I attempted a long trail run Saturday morning. It's been awhile since I felt motivated to hit double-digit mileage on a run, but the "perfect storm" of new trail running shoes and a chance to hit some new-to-me trails presented itself. I couldn't resist.
I set out in Ed R. Levin County Park after dropping M at the Oakland Airport for a quick boys' weekend in Joshua Tree and Long Beach. I arrived at the park, on the outskirts of Milpitas, before 9 a.m. and paid the modest entry fee. Despite miles of trails wending up the grassy hillsides, the parking lots were empty. I felt surprised, but was excited to have the paths to myself.
I laced up new Project E-Motion N2 trail shoes by Pearl Izumi, decided against listening to music and popped a Hammer Endurolytes Fizz tablet in my water bottle. I had roughly planned a 9- to 12-mile adventure that would take me to Monument Peak and perhaps all the way to Mission Peak, in the adjacent Mission Peak Regional Preserve.
Unfortunately, it also was the morning after one of the first storms of the fall in the Bay Area and the rainfall (after so many months of so little) congealed the trail dust. Large signs declared the trails closed to bikes and horses because of the rain, a regulation I silently celebrated — I wouldn't have to contend with those trail users and I got a brief boost of confidence for being out there when cyclists and horsemen weren't.
Quickly, I realized the trails should also have been closed to runners and hikers. The mud sucked my shoes in, encasing them in a thick, sticky paste largely composed of decomposing horse shit. I paused to clean my shoes on a wooden fence, then continued my run. As the hill steepened, my feet slipped in the slick mud but I soldiered on.
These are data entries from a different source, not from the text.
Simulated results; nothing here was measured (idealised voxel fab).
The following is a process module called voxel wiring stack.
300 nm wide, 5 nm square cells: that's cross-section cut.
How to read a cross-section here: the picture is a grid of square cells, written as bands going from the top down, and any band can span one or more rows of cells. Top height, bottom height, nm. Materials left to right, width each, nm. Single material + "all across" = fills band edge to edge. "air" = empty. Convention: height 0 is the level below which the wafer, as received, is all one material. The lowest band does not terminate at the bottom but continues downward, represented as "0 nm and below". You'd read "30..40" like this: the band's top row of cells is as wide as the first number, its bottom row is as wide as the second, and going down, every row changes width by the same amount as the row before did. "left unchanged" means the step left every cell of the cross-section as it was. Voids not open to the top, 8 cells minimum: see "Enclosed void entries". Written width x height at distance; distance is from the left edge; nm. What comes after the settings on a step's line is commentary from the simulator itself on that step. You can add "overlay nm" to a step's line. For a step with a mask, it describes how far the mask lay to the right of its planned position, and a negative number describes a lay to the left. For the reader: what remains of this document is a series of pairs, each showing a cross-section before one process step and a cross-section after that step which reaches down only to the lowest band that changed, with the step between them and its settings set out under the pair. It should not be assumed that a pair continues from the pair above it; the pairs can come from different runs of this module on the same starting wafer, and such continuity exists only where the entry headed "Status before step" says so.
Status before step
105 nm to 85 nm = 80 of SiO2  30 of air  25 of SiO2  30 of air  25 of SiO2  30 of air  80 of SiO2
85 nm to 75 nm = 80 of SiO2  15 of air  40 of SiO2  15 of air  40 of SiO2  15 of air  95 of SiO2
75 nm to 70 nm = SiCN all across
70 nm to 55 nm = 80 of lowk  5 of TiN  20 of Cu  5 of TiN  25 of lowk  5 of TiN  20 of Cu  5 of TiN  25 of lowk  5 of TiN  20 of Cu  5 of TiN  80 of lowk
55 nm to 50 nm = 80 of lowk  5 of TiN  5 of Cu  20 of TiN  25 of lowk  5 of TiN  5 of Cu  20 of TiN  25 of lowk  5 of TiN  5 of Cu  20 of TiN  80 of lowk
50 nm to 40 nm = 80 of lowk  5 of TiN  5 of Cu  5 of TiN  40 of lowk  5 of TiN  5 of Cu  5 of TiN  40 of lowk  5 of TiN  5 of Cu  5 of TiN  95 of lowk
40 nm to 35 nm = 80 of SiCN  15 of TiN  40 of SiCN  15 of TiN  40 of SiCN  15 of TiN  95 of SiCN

A quarter-mile into the run, I encountered the first locked gate. Maybe this should have been a sign to turn back, but I assumed it was meant to keep those horses and bikes out. I just climbed it and used a rail to, again, clean mud from my shoes. I changed my mind when at the second locked gate, a long 15-minute mile farther up the trail. The trail conditions hadn't improved and likely wouldn't, even though the rain had let up and the sun was peeking through clouds. So I turned back, hopping a different gate to access a paved service road that led back to the parking lot.
Just before the parking lot, I detoured onto another trail that seemed less mucky than the first. Yeah right! Muckity muck mud everywhere. It felt like my shoes could be pulled right off my feet by the goop. On downhills, the mud naturally shook off of my shoes, and clumps of muddy horse poop flicked against my calves. Eventually, I found my way to manicured grass near the nearly-dry reservoir built for recreational fishing. I ran loops there to clean off the mud until I hit 4.5 miles. Unable to keep a pace in the extreme trail conditions, I called it.
I think I'll hit a favorite trail at The Forest of Nisene Marks State Park tomorrow morning before work. The rain improves those paths!
But Ed R. Levin County Park — I'll be back. A friend had recommended the trails there and they do look great, given the right weather conditions.